CocktailRecipe.net


Manhattan Cocktail Recipe


3/4 oz sweet vermouth
2 1/2 oz bourbon whiskey
1 dash Angostura® bitters
1 maraschino cherry
1 twist orange peel
A Manhattan is a cocktail made with whiskey, sweet vermouth, and bitters. Commonly used whiskeys include rye (the traditional choice), Canadian, bourbon and Tennessee. Proportions of whiskey to vermouth vary, from a very sweet 1:1 ratio to a much drier 4:1 ratio. The cocktail is often stirred with ice and strained into a cocktail glass, where it is garnished with a Maraschino cherry with a stem. A Manhattan is also frequently served on the rocks in an old-fashioned glass (lowball glass).

Origin and history Manhattan Cocktail

The Manhattan is one of six basic drinks listed in David A. Embury’s classic The Fine Art of Mixing Drinks. It has been called a drinking man’s cocktail—strong, urbane, and simple. It has also been called the “king of cocktails.”

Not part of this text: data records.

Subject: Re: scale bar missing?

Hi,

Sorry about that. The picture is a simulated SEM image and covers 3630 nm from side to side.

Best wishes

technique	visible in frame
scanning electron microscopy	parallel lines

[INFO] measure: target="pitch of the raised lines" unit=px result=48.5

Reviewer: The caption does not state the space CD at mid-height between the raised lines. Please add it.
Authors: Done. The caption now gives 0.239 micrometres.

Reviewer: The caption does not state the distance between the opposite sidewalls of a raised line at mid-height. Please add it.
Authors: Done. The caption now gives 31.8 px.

A popular history suggests that the drink originated at the Manhattan Club in New York City in the early 1870s, where it was invented for a banquet hosted by Jennie Jerome (Lady Randolph Churchill, Winston’s mother) in honor of presidential candidate Samuel J. Tilden. The success of the banquet made the drink fashionable, later prompting several people to request the drink by referring to the name of the club where it originated — “the Manhattan cocktail.” However, Lady Randolph was in France at the time and pregnant, so the story is likely a fiction. The original “Manhattan cocktail” was a mix of “American Whiskey, Italian Vermouth and Angostura bitters”.

However, there are prior references to various similar cocktail recipes called “Manhattan” and served in the Manhattan area.  By one account it was invented in the 1860s by a bartender named Black at a bar on Broadway near Houston Street.